The Event Horizon Telescope (EHT), an international scientific collaboration that in 2019 published the first image of a black hole, has recently released new images of M87*, the supermassive black hole at the centre of the galaxy Messier 87, which lives 55 million light years away from Earth.
The new images were “captured” also thanks to researchers from the National Institute for Astrophysics (INAF), the National institute for Nuclear Physics (INFN), the University of Naples “Federico II” and the University of Cagliari, EHT members, and were published in the Astronomy & Astrophysics journal. The images show that the brightest part of the ring has shifted by about 30° relative from 2017, over one year, which is consistent with the theory of variability of turbulent material around black holes.
Images were obtained using data from observations taken in April 2018, one year after data that led to the image released in 2019 had been collected. Thanks to the participation of the new Greenland Telescope (which joined EHT for the first time in 2018) and to the upgrade of all telescopes of the EHT network, the images give us an independent view from the first observations in 2017. The Large Millimeter Telescope (LMT), the telescope operating in Mexico, also participated in data collection greatly improving its sensitivity.
The analysis of the 2018 data features eight independent imaging and modelling techniques, including methods used in the previous 2017 analysis of M87* and new ones developed from the collaboration’s experience analysing Sgr A*, black hole at the centre of our. “Also in this case, we have used different imagining algorithms and modelling techniques to obtain this new independent reconstruction of M87*,” explained Rocco Lico, INAF researcher affiliated to the Instituto de Astrofísica de Andalucía (IAA-CSIC).
The new era of black hole direct imaging opened a new window that allows scientists to test the theory of general relativity at a fundamental level. Theoretical models tell researchers that the state of the material around M87* should be uncorrelated between 2017 and 2018. Thus, multiple observations of M87* will help them place independent constraints on the plasma and magnetic field structure around the black hole and help them disentangle the complicated astrophysics from the effects of general relativity.
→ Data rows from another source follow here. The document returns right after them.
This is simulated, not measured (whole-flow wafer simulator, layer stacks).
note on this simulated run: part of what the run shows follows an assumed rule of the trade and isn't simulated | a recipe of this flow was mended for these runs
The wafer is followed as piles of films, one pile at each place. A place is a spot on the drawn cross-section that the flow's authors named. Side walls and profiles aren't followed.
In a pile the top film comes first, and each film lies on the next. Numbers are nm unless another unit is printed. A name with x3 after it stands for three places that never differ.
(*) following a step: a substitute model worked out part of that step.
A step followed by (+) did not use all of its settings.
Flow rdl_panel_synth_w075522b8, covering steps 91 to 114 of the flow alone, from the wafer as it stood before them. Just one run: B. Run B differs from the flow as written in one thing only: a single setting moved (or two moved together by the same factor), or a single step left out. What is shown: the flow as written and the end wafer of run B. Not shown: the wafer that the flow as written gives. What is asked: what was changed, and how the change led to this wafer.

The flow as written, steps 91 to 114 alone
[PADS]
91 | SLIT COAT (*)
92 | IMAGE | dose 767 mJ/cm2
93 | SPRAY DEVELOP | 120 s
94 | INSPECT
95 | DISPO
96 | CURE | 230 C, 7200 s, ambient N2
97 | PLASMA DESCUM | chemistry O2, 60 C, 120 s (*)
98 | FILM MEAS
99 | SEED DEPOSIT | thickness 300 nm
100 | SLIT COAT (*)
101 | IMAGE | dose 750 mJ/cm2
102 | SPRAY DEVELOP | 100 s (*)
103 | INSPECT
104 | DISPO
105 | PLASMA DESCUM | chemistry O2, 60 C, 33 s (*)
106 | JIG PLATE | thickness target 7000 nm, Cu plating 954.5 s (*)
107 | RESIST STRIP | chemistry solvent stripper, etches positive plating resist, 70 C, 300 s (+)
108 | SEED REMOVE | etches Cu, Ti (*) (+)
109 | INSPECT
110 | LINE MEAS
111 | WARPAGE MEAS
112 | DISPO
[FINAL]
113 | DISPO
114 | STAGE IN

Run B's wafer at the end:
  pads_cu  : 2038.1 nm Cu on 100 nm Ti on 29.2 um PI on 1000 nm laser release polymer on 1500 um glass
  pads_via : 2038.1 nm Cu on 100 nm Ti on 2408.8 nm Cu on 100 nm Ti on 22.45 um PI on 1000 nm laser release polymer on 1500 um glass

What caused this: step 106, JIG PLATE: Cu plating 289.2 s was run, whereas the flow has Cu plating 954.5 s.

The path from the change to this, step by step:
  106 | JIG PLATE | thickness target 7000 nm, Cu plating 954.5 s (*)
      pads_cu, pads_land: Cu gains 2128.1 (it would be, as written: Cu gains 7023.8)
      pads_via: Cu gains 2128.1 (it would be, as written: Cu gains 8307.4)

“The biggest change, that the brightness peak shifted around the ring, is actually something we predicted when we published the first results in 2019”, said Britt Jeter, researcher of the Academia Sinica Institute for Astronomy and Astrophysics in Taiwan. “While general relativity says the ring size should stay pretty fixed, the emission from the turbulent, messy accretion disk around the black hole will cause the brightest part of the ring to wobble around a common centre. The amount of wobble we see over time is something we can use to test our theories for the magnetic field and plasma environment around the black hole.”
The EHT conducted successful observations also in 2021 and 2022 and is scheduled to observe in the first half of 2024. Each year, the EHT array has improved in some way, either through the addition of new telescopes, better hardware, or additional observing frequencies; all these advances will allow EHT to provide new important data on black holes.